7 comments

  • swaminarayan 1 hour ago
    How well does the Postgres-only approach hold up as data grows — did you benchmark it against Elasticsearch or a dedicated vector DB?
    • prvnsmpth 1 hour ago
      I've done small scale experiments with up to 100-500k rows, and did not notice any significant degradation in search query latency - p95 still well under 1s.

      I haven't directly compared against Elasticsearch yet, but I plan to do that next and publish some numbers. There's a benchmark harness setup already: https://github.com/getomnico/omni/tree/master/benchmarks, but there's a couple issues with it right now that I need to address first before I do a large scale run (the ParadeDB index settings need some tuning).

  • keyle 58 minutes ago
    I've done some RAG using postgres and the vector db extension, look into it if you're doing that type of search; it's certainly simpler than bolting another solution for it.
    • prvnsmpth 51 minutes ago
      Yeah, Omni uses Postgres and pgvector for search. ParadeDB is essentially just Postgres with the pgsearch extension that brings in Tantivy, a full-text search engine (like Apache Lucene).
  • Doublon 1 hour ago
    Interesting!

    I also started to build something similar for us, as an PoC/alternative to Glean. I'm curious how you handle data isolation, where each user has access to just the messages in their own Slack channels, or Jira tickets from only workspaces they have access to? Managing user mapping was also super painful in AWS Q for Business.

    • prvnsmpth 1 hour ago
      Thank you!

      Currently permissions are handled in the app layer - it's simply a WHERE clause filter that restricts access to only those records that the user has read permissions for in the source. But I plan to upgrade this to use RLS in Postgres eventually.
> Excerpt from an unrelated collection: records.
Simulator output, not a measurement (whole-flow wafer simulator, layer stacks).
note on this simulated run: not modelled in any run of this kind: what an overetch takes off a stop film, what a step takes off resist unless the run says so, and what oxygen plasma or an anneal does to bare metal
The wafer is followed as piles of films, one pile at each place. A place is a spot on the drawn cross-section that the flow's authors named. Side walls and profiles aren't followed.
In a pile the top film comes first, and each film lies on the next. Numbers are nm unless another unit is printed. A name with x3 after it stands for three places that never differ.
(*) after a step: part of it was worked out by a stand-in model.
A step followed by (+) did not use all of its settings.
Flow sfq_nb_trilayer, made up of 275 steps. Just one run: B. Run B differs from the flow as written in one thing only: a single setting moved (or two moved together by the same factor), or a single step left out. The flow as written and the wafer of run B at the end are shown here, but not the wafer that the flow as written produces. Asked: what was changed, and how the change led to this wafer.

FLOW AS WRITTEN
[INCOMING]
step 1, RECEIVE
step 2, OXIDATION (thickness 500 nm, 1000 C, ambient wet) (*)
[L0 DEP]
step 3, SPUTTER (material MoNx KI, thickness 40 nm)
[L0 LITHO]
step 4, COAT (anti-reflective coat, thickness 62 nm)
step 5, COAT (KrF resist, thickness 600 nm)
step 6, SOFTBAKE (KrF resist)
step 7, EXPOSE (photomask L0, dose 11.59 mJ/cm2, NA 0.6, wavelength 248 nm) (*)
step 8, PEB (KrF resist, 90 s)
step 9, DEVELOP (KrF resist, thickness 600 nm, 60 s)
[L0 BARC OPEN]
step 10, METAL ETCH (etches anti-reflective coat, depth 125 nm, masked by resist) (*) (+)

      For Slack specifically, right now the connector only indexes public channels. For private channels, I'm still working on full permission inheritance - capturing all channel members, and giving them read permissions to messages indexed from that channel. It's a bit challenging because channel members can change over time, and you'll have to keep permissions updated in real-time.

  • vladdoster 1 hour ago
    Multiple pages link to a `API Reference` that returns a 404
    • prvnsmpth 59 minutes ago
      Oops, sorry! That page is still a WIP, haven't pushed it yet. The plan was to expose the main search and chat APIs so that users can build integrations with third-party messaging apps (e.g. Slack), but haven't gotten around to properly documenting all the APIs yet.
  • octoclaw 1 hour ago
    [dead]
  • shablulman 1 hour ago
    [dead]